Huber loss combines properties of MSE and MAE. Small errors are penalized quadratically. Large errors are penalized linearly.

For error $e = \hat{y}-y$ , Huber loss is

\ell(e) = \begin{cases} \frac{1}{2}e^2, & |e|\le \delta, \\ \delta(|e|-\frac{1}{2}\delta), & |e|>\delta. \end{cases}

In PyTorch:

loss_fn = nn.HuberLoss(delta=1.0)
loss = loss_fn(prediction, target)

Huber loss is useful when regression targets contain occasional large outliers.

Binary Cross-Entropy

Binary cross-entropy is used for binary classification. The target is

y \in \{0,1\}.

The model predicts a probability

\hat{p} \in (0,1).

The loss is

\ell(\hat{p},y) = -\left[ y\log(\hat{p}) + (1-y)\log(1-\hat{p}) \right].

In PyTorch, the numerically stable form is nn.BCEWithLogitsLoss. It expects logits, not probabilities.

logits = torch.randn(32)
targets = torch.randint(0, 2, (32,)).float()
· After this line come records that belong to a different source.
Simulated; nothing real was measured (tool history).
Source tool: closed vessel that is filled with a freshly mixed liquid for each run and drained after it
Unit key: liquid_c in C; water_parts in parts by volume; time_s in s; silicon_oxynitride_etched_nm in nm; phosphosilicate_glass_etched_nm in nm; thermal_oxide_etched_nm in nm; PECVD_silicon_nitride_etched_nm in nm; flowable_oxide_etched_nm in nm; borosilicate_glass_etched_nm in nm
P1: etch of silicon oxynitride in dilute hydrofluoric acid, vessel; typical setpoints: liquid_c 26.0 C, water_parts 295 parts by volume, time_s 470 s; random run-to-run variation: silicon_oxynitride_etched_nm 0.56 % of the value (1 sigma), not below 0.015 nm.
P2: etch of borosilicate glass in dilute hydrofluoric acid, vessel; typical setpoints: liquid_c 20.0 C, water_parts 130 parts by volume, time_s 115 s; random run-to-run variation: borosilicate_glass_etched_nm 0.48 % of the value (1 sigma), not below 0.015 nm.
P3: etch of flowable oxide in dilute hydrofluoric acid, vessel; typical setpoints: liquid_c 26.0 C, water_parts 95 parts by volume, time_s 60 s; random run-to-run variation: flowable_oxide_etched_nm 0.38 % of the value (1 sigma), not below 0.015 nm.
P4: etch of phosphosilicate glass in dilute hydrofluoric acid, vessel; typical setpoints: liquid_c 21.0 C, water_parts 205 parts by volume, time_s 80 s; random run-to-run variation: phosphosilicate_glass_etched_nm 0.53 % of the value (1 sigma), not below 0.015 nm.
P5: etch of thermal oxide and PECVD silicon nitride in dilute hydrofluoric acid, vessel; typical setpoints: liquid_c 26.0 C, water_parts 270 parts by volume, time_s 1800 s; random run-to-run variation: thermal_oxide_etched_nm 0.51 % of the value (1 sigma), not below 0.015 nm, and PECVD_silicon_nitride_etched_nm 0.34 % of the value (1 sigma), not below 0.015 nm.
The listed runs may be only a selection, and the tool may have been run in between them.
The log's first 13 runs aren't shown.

loss_fn = nn.BCEWithLogitsLoss()
loss = loss_fn(logits, targets)

A logit is the raw output before sigmoid. During inference, we convert logits to probabilities:

probs = torch.sigmoid(logits)
preds = (probs >= 0.5).long()

For multi-label classification, use one binary cross-entropy loss per label:

logits = torch.randn(32, 10)
targets = torch.randint(0, 2, (32, 10)).float()

loss = nn.BCEWithLogitsLoss()(logits, targets)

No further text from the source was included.